I have been using Emisoft but considering using a different program when my subscription expires. I am considering either Xfinity provided Norton Security or free Avast or free AVG. Avast and AVG seem to be exactly the same as far as protection. Which has more intrusive advertising or pop-ups or other messages encouraging you to buy the paid programs of each? Which is more annoying?

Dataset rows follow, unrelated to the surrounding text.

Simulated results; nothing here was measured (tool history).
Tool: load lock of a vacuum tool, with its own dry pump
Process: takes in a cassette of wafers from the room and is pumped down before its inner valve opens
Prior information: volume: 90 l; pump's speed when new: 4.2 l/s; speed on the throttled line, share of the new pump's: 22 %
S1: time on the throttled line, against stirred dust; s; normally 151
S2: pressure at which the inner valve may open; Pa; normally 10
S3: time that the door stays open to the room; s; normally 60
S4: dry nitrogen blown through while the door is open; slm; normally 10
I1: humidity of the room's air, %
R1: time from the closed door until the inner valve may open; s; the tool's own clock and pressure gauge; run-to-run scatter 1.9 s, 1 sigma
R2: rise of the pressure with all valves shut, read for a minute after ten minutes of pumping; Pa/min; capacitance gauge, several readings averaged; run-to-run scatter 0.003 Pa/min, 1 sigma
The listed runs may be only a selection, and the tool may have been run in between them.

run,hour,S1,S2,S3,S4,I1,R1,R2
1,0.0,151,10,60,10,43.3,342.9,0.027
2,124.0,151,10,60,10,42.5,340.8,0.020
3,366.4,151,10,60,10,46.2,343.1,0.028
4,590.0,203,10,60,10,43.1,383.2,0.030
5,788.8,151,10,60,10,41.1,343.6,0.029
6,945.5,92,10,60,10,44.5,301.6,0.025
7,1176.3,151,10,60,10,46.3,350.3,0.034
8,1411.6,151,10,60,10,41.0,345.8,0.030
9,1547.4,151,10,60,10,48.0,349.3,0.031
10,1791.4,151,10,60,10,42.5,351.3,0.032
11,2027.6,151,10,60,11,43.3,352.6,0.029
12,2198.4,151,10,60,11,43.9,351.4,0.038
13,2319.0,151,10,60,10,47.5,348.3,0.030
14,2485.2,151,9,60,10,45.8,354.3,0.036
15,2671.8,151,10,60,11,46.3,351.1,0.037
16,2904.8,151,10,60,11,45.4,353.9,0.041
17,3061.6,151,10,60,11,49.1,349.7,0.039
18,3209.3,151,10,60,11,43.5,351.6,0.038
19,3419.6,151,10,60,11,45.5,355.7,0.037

Since they are now owned by the same company, that makes sense. https://blog.avast.com/avast-and-avg-become-one You did not say what version of Windows you are using. If W8 or W10, why not use Windows Defender? Despite what some may want you to believe, WD is a very capable anti-malware solution. I use it on all my systems. It is not intrusive, has no popops or other messages encouraging you to buy anything. See the latest AVTest report and click on the all important "Protection" tab to sort on that field and note that Windows Defender is tied with several others with the top score of "6" and received a "Top Product" certification from the labs. If you don't like it, you can always go for a 3rd product solution which most likely will try to get you to buy their paid product. BTW, regardless our primary solution of choice, we should always have a secondary solution for on-demand scanning. This is to verify our primary scanner, or we as users and always the weakest link in security, didn't let something slip by. I generally recommend Malwarebytes for that. And on all six systems we have here, Malwarebytes has never found where Windows Defender let something malicious slip by.
Thanks. I have Windows 10. Per published tests, Windows Defender appears to offer good protection. I used it for a few weeks about a yea ago. I likely would have cointinued to use it but I stopped using it after a short time, after it had a snafu that either cause it to no longer update or caused it to it to state it was out of date. I got warnings it was out of date and an a SFC scan indicated some Windows Defender related files were corrupt and SFC could not fix them. Microsoft acknowledge the problem* and many security related and PC related sites stated it was a widespread problem. At the time of the problem, Microsoft, while acknowledging the problem, offered no estimate date for fix. I used it for a couple of more days but those out of date warnings persisted and it did not appear it was updating. I assume that problem was fixed, but it gave me pause against trying Windows Defender again since you would think being the developer of the O/S, Windows would be the last company to get its updating module out of whack with the O/S, so I did not feel comfortable that it, or another widespread problem, would not happen again. *https://support.microsoft.com/en-us...-flags-windows-defender-ps-files-as-corrupted
Since Avast bought AVG it now uses the Avast definitions so there is little to choose between them. Both are just as happy to sell your data to 3rd parties. However if you want decent free AV you should really look at either Avira or Bitdefender. Both are consistently better performers.
Many years ago, Bitdefender free used to be barebones so I never considered it but based on its own website comparison, the free version seems it is much closer to the paid Bitdefender as far as protection goes - the paid has many non-core security related features such as a secure browser, VPN, file shredding and other non-core protection things such as working with android and Apple phones. Is that right, the free version is more complex than it used to be? Close to main as far as anti-malware? Does it have 0-day prevention/behavior blocking components now?
As far as I know the protection you get with paid or pro bitdefender is equal if you mean the core reason for an AV. The extra stuff may count towards overall protection, but won't make a difference to detection and removal rates. Same for Avira, though all the Avira extra bloat is stuff you have to add, so if you don't add it you don't get the bloat (apart from the massive bloat of modern AV). On Win 10 you can easily now rely on the AV since it is now basically a whitelist program and will object to anything it does not recognise. However you could use a decent whitelist program with a sensible GUI so you can stop beating your head against an ever changing UI that does not tell you much.
No, it is more than "basically a white list" program. White lists (or black lists) are way too resource intensive to maintain current enough to rely on. That's why signature/definition files are but a small part of Windows Defender. It antimalware engine also does "behavior" detection to look for suspicious behavior and activity, unauthorized activity to system settings, and it controls folder access to thwart ransomware, for a few examples. Oh, and it is now officially known as "Microsoft Defender" though it will take awhile for the name change to fully propagate.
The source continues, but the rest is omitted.